Page 1 of 2

Determing if a URL is a web page or file download

Posted: Thu Jul 21, 2011 10:49 pm
by MachineCode
In my app, the user can specify a web page to view by directly typing it into a StringGadget. But it was reported to me today that if the user types a filename, such as "http://www.example.com/App.zip", then my app sends back the file as gibberish text.

So, I need to determine if the typed URL is actually a web page or download. What's the best way to test this? I was just going to check if the extension is HTM, HTML, PHP, and so on; but some URLs don't end in these (like these forums, this thread's URL ends in "viewtopic.php?f=13&t=46967" and not just ".php").

What to do? Thanks.

Re: Determing if a URL is a web page or file download

Posted: Thu Jul 21, 2011 11:20 pm
by skywalk
I put this in a wrapper to check lan connectivity.

Code: Select all

InitNetwork()
Define.s URL$
URL$ = "http://www.w3.org/Protocols/HTTP/HTRESP.html"
Debug UCase(StringField(GetHTTPHeader(URL$),1,#CRLF$))

URL$ = "http://www.example.com/App.zip"
Debug UCase(StringField(GetHTTPHeader(URL$),1,#CRLF$))

; Checking a file or folder does not work! --> "file://c:\z.txt"
; Even though it will load in a webgadget.
; Use FileSize() instead.
URL$ = "file://c:\z.txt"
;Debug UCase(StringField(GetHTTPHeader(URL$),1,#CRLF$))  ; <--- This will fail after a long timeout
Debug FileSize(URL$) + 1

Re: Determing if a URL is a web page or file download

Posted: Fri Jul 22, 2011 12:31 am
by TomS
@skywalk: Your code debugs "302 found" for the second file which clearly doesn't exist.

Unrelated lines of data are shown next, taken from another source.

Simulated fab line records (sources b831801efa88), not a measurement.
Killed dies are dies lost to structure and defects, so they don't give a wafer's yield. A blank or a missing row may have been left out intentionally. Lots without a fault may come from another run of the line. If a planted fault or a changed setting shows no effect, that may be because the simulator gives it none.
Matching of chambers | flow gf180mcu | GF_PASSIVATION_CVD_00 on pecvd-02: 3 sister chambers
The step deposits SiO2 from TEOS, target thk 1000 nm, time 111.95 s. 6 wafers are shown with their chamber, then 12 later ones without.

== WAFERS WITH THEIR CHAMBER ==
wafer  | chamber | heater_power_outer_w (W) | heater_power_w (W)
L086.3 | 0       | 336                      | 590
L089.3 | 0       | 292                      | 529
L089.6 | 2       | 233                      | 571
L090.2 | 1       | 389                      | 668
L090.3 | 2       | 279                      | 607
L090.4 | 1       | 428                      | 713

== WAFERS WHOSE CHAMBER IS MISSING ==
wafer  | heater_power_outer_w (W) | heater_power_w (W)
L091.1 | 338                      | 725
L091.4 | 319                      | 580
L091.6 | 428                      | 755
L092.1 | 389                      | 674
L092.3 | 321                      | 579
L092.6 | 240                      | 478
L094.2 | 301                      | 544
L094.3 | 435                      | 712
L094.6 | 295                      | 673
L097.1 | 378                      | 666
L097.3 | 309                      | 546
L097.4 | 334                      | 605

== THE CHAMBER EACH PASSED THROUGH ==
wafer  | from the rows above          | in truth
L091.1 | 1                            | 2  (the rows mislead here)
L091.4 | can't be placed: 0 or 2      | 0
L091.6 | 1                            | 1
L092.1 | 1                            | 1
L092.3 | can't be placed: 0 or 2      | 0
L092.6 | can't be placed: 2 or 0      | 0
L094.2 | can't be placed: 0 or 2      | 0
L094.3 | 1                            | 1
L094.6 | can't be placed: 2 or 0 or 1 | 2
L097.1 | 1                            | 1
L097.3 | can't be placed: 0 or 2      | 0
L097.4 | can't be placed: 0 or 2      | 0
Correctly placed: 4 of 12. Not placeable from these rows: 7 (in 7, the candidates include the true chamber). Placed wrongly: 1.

@Machinecode: The simplest way is to check for Chr(0). A textfile won't contain any.
This way you can display .pb etc, too, like Firefox does for example: http://purearea.net/pb/CodeArchiv/Datab ... atabase.pb

Re: Determing if a URL is a web page or file download

Posted: Fri Jul 22, 2011 12:53 am
by skywalk
TomS wrote:@skywalk: Your code debugs "302 found" for the second file which clearly doesn't exist.
HTTP/1.1 200 OK
HTTP/1.0 302 FOUND
0

You are correct. :wink:
The HTTP response status code '302 Found' is the most common way of performing a redirection.
It is up to you to decide if the new URL is valid.

Code: Select all

InitNetwork()
Define.s URL$
URL$ = "http://www.w3.org/Protocols/HTTP/HTRESP.html"
Debug UCase(StringField(GetHTTPHeader(URL$),1,#CRLF$))

URL$ = "http://www.example.com/App.zip"
Debug UCase(StringField(GetHTTPHeader(URL$),1,#CRLF$))  ; <--- Redirected implies failure

URL$ = "http://www.tedia.eu/download/files/udaq_ftdi_w98.zip"
Debug UCase(StringField(GetHTTPHeader(URL$),1,#CRLF$))  ; <--- This file does exist and returns 200

Re: Determing if a URL is a web page or file download

Posted: Fri Jul 22, 2011 1:33 am
by kenmo
You can check the Content-Type of the returned HTTP header, something like this (quick'n'ugy code)

Code: Select all

Procedure.s ContentType(URL.s)
  Protected Header.s, Type.s, LocStart.i, Location.s
  
  Debug URL
  
  Repeat
    Header = GetHTTPHeader(URL)
    LocStart = FindString(Header, "Location: ", 1)
    If (LocStart)
      URL = Mid(Header, LocStart + Len("Location: "))
      URL = StringField(URL, 1, #CR$)
    Else
      Break
    EndIf
  ForEver
  
  Type = Mid(Header, FindString(Header, "Content-Type: ", 1) + Len("Content-Type: "))
  Type = StringField(Type, 1, #CR$)
  Type = LCase(StringField(Type, 1, ";"))
  
  Debug "  --->  " + Type
  
  ProcedureReturn Type
EndProcedure


InitNetwork()

ContentType("http://www.purebasic.fr/english/viewtopic.php?f=13&p=356948&sid=b4b1d1bf5a2d4aa082ced0b67fff63ff")
ContentType("http://google.com")
ContentType("http://www.purebasic.fr/english/download/file.php?avatar=5039_1292709976.jpg")
ContentType("http://download.savannah.nongnu.org/releases/tinycc/tcc-0.9.25.tar.bz2")
ContentType("http://download.savannah.nongnu.org/releases/tinycc/tcc-0.9.25-win32-bin.zip?dummyparameter=5")

Debug ""

PS. Skywalk, keep in mind that StringField() only works with single-character delimiters (for now...?).

Code: Select all

; Doesn't work as expected!
Debug StringField("Hello World!", 1, "or")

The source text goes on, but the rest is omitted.